Figure 5 shows a residual plot of Database A, but this time color coded in to three groups (water-MO (five open circles), NS-Au (fourteen yellow circles) and NS-Ag (blue circles). The notation MO, and NS have the same meaning as in Figure 4. Visually it is observed that the thermal microwave-assisted processing of water-MO group has the same disagreement values close to the model identity-line. The NS-Au and NS-Ag synthesis groups are spread either side of the model identity-line with two of NS-Ag cluster having the greatest positive disagreement (+90.59 kJ∙ml⁻¹) for the MARS-6 applicator, and the TCMC-102 applicator having greatest negative disagreement (−46.2 kJ∙ml⁻¹).
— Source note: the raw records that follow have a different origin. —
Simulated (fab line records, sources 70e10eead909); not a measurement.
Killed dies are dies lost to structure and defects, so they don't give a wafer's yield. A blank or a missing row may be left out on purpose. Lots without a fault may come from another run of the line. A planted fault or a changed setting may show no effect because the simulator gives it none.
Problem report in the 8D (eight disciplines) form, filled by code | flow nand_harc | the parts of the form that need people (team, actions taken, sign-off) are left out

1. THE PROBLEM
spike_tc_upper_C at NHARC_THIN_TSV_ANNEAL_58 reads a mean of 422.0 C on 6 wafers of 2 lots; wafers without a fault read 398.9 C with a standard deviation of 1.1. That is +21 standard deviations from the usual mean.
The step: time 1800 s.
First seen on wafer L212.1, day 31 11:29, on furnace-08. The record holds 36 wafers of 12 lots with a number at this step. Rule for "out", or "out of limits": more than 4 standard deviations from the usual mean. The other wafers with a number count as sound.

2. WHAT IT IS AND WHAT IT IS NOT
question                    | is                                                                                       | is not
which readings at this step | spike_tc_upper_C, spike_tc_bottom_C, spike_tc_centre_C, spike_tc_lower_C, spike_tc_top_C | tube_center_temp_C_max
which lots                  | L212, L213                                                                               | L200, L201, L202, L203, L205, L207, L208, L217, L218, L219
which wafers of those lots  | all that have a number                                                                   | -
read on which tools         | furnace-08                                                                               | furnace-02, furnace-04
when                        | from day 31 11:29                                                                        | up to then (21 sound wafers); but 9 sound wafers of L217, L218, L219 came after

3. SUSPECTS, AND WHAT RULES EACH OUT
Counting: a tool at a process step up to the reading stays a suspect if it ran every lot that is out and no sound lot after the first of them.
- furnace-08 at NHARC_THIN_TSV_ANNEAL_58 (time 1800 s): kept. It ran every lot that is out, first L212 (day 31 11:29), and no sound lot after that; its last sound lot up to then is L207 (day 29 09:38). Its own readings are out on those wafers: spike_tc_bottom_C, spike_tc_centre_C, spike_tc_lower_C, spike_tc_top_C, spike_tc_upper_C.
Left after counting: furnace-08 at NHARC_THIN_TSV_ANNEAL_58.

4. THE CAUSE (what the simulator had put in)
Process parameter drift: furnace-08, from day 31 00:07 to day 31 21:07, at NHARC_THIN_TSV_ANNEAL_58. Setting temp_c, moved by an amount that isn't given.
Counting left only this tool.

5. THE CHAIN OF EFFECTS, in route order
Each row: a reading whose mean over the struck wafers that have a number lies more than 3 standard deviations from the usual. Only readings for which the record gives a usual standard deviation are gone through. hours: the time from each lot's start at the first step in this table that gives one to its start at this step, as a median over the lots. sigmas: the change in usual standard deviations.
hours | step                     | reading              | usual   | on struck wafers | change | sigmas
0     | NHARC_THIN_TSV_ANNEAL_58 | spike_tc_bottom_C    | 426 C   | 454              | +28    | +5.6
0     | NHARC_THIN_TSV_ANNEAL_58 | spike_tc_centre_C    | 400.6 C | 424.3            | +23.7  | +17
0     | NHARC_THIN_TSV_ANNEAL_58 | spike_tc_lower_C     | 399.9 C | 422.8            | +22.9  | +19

Figure 6 shows a residual plot for Database A, the data is divided into the

following: claimed Green Chemistry (green circles) and non-Green Chemistry (red squares). Water is considered as a universal polar solvent that is nontoxic and environmentally benign is included in the Green Chemistry group. Visually it is observed that the non-Green Chemistry data is spread along the model indentify-line up to approximately 200 kJ process energy budget, from where the disagreement diverges strongly to −46.2 kJ∙ml⁻¹ kJ for the TCMC-102, and up to +90.5 kJ∙ml⁻¹ for the MARS-6 applicator.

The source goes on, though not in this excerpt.